Yesterday I wrote about a writing workshop I recently attended, led by writer Anna Mansell. It was an inspiring and empowering session, which encouraged me to really think about the kind of writer I want to be.
I thought Anna was so ballsy for walking away from her job (marketing for a theatre company) and focusing on her passion. I had to know more about her experiences, so I interviewed her to find out about her career and influences.
Why did you leave your job to write a book? Was the book always in you? Did you need to free yourself up to focus solely on the book?
I was unhappy where I was working anyway and I’m an all or nothing kind of person; I have to absolutely immerse myself in it. It was a risky strategy and I wouldn’t necessarily recommend it. I remember reading about Mhairi McFarlane; she’d done the same thing and was grasping at coppers down the back of the sofa and then the book deal came in.
Had you considered self-publishing?
People who self-publish have such confidence and self-belief. I was never that person. I got to the point where I thought it was my only option and spoke directly to my publishers and they were interested to take me on without an agent. At the time they were quite small, maybe they were taking risks.
For a lot of authors, digital publishing makes it a viable career, the income is much greater. Some of my fiends are selling millions of copies of books. There’s a real appetite for commercial digital work.
How many books have you written? How has your process changed between your first book and your most recent release?
I’ve written five books and I’m writing my sixth at the moment. The first one will never see the light of day. The next three were published. My fourth is out on the first of April. The first book I ever wrote, I had a different book to write in my head and then I had a dream and decided I was going to write the dream and then the book I had in mind, but never went back to it. I’m always winging it.
Are your books all stand-alone novels? Do you ever get attached to a character and want to continue their story?
My books are all stand-alone books. I do get attached to the characters and think there’s more of a story but you also need to know when the end is the end. There is a character in my next book who could have her own storyline.
I’m 41. It’s not my goal to get married and have a child. I wanted to write about real experiences in an accessible way. My new book deals with women’s mental health and suicide. It’s a very commercial thing that I write now. Dark things can be funny. Humour can be found in everything.

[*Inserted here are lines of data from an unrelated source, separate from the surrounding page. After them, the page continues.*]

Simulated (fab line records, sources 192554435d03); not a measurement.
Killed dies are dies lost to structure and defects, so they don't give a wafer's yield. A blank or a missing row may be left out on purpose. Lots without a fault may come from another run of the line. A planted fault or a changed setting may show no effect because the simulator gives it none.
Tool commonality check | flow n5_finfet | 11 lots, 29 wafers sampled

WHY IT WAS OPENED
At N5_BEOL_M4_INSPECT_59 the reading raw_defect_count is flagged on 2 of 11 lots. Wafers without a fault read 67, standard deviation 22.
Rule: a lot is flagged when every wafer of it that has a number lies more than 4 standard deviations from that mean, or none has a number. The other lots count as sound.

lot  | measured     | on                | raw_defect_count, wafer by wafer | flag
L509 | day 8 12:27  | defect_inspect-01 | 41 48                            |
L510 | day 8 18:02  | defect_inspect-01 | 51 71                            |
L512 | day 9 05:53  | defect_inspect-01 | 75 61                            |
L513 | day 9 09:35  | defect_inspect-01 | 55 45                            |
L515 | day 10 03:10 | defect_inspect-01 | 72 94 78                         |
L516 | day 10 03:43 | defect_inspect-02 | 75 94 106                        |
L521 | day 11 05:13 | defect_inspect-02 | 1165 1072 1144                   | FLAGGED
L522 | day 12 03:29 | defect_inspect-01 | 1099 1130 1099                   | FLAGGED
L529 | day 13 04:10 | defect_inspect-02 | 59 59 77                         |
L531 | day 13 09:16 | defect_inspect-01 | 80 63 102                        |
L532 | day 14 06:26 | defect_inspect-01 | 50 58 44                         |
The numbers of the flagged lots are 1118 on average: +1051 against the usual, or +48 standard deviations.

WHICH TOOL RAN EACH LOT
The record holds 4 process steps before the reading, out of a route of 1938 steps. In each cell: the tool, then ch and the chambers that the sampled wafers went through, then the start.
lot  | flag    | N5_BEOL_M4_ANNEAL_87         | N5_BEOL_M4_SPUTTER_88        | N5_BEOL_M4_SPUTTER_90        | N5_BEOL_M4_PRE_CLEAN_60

Can you imagine a future where you’re not a writer?
No, it’s what I do. It’s who I am. I have things I want to explore and say. I’m interested in people. I write things I want to read. I like solitude. Being in my writing shed on my own every day is my idea of heaven.
What is your favourite book and who is your favourite writer?
My favourite writer is Alan Bennett, he’s my absolute hero when it comes to writing. It may be the northern thing. There’s something about his phrasing and his description; they’re so real and relatable but also, god, so beautiful, some of it. Check out Talking Heads. These are people just talking about their lives, really simple straightforward stuff but some of it is so dark, so sad, so beautiful, and I think he’s just brilliant.
My favourite book is Our Spoons Came From Woolworths by Barbara Comyns. It stands out because it’s raw and slightly clumsily written at times, I suppose because it’s part autobiographical. It’s raw. Relatability, authenticity, all of those things are really important to me. It’s just in abundance in that book.